NEW DELHI: An inter-ministerial panel of officials tasked with charting a course for stopping
coal imports
by 2030 has recommended raising
carbon tax
on superior imported fuel and reducing the same on lower quality domestic produce.
Govt currently charges a flat Rs 400 per tonne GST compensation
cess
for both imported and domestic coal. The panel, set up by the
coal ministry
, has suggested linking the cess to the ‘heating quality’ to level the field for consumers of both imported and domestic coal and discourage imports.
Under the current system, users of domestic coal with high ash content and lower heating value of 3,000-3,500 kcal (kilo calories) bear a higher cess burden per unit of heating as they have to burn double the quantity of fuel compared to consumers using imported fuel with low ash content and higher heating value of 5,000-6,000 kcal.
The current system ends up raising power tariffs as majority of generation companies burn domestic coal. Other users such as sponge iron producers prefer superior imported coal. According to the panel, every Rs 100 per tonne increase in coal price pushes up power tariff by six paise per unit. In other words, the current cess has an impact of 24 paise per unit.
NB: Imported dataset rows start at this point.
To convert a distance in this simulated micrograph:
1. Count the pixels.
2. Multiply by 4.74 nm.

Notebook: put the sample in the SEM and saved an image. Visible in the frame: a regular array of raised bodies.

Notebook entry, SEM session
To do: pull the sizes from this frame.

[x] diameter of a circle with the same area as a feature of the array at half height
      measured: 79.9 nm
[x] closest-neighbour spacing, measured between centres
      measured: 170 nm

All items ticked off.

The GST compensation cess collection from imported coal stood at Rs 8,359 crore on a total import value of Rs 22,8742 crore. This works out to 3.6% cess. In contrast, cess collected from domestic coal stood at Rs 29,096 crore on a value of Rs 11,7251 crore, translating into 25% cess.
The panel recommended charging rationalised GST compensation cess on ad-valorem basis, where it will be levied as a percentage of the price and linked to quality, instead as fixed amount.
India’s import of thermal coal increased 10% in 2023 to 176 million tonnes in spite of record domestic production.